Noble Energy sells Marcellus assets for over $1.2 billion, pays down acquisition debt
HOUSTON -- Noble Energy, Inc., has announced that it has signed a definitive agreement to divest all of its upstream assets in northern West Virginia and southern Pennsylvania to an undisclosed buyer for a total amount of $1.225 billion. The amount includes upfront cash of $1.125 billion and an additional contingent amount of $100 million, structured as three separate payments of $33.3 million. The contingent payments to the Company are in effect should the average annual price realization at Dominion South exceed $3.30/MMbtu in the individual annual periods from 2018 through 2020.
David L. Stover, Noble Energy's chairman, president and CEO, commented "The Marcellus has been a strong performer for Noble Energy over the last few years, which is a direct result of the success of our employees' efforts. During the same time period, we have also significantly expanded the inventory of investment opportunities in our liquids-rich, higher-margin onshore assets, which has led us to now divest our Marcellus position. This enables us to further focus our organization on our highest-return areas that will deliver industry-leading U.S. onshore volume and cash flow growth. This transaction also provides proceeds already exceeding our target for 2017, with several opportunities for additional proceeds ahead of us this year."
Included in the divestment is current production of approximately 415 MMcf of natural gas equivalent per day (88% natural gas) and a 100% working interest in approximately 385,000 acres. Total proved reserves as of year-end 2016 related to these assets were 1.5 Tcf of natural gas equivalent. In addition, the buyer will assume responsibility for up to 430 MMcf of natural gas per day of the Company's firm transportation, established to support Marcellus upstream production.
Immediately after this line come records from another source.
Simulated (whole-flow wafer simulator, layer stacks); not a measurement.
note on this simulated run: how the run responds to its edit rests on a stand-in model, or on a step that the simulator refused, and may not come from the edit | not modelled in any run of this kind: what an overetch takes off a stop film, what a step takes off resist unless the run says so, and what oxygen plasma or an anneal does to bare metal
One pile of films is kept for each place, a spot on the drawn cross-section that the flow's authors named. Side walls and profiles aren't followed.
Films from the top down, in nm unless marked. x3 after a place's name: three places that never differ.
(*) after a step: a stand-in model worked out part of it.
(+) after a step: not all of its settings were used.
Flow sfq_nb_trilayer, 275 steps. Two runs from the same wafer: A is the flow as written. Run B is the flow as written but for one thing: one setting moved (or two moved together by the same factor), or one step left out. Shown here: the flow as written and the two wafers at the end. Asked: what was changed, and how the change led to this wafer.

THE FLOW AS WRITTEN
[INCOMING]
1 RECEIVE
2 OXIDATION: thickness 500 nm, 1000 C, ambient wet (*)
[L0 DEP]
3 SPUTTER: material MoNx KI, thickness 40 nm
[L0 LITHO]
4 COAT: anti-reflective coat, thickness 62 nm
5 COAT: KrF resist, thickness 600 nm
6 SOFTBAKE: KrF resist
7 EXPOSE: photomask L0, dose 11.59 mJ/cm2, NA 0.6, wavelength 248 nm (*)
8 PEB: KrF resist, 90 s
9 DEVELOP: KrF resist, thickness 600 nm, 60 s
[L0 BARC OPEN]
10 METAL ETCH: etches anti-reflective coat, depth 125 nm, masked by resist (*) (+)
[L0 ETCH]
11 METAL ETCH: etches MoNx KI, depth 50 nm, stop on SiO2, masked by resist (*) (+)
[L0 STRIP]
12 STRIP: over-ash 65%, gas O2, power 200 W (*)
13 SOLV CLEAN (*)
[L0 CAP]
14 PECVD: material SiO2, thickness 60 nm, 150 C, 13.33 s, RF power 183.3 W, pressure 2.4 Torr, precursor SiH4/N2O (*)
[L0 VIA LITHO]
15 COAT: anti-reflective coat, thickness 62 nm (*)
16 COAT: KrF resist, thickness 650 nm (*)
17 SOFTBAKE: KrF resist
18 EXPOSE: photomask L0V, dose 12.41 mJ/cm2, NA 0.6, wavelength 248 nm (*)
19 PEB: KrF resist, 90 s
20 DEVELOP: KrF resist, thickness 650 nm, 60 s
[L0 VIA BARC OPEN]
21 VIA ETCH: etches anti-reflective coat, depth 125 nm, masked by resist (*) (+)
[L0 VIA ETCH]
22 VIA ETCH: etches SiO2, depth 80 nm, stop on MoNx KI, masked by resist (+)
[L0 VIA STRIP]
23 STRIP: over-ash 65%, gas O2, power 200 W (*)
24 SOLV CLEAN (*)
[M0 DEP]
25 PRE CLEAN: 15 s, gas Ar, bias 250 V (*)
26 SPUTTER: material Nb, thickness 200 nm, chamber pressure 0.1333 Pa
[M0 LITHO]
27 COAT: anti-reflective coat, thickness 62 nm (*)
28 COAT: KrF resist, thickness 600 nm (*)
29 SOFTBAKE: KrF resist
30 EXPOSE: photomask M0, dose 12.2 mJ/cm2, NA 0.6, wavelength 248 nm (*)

The Marcellus acreage will retain its dedication to CONE Midstream for natural gas gathering. Noble Energy's interest in CONE Midstream is not included in the transaction.
The transaction is anticipated to close by the end of second-quarter 2017, with a Jan. 1, 2017 effective date. Proceeds from the transaction will be used to pay down essentially all of the debt borrowings resulting from the Clayton Williams Energy transaction, which materially expanded the Company's core Delaware basin position.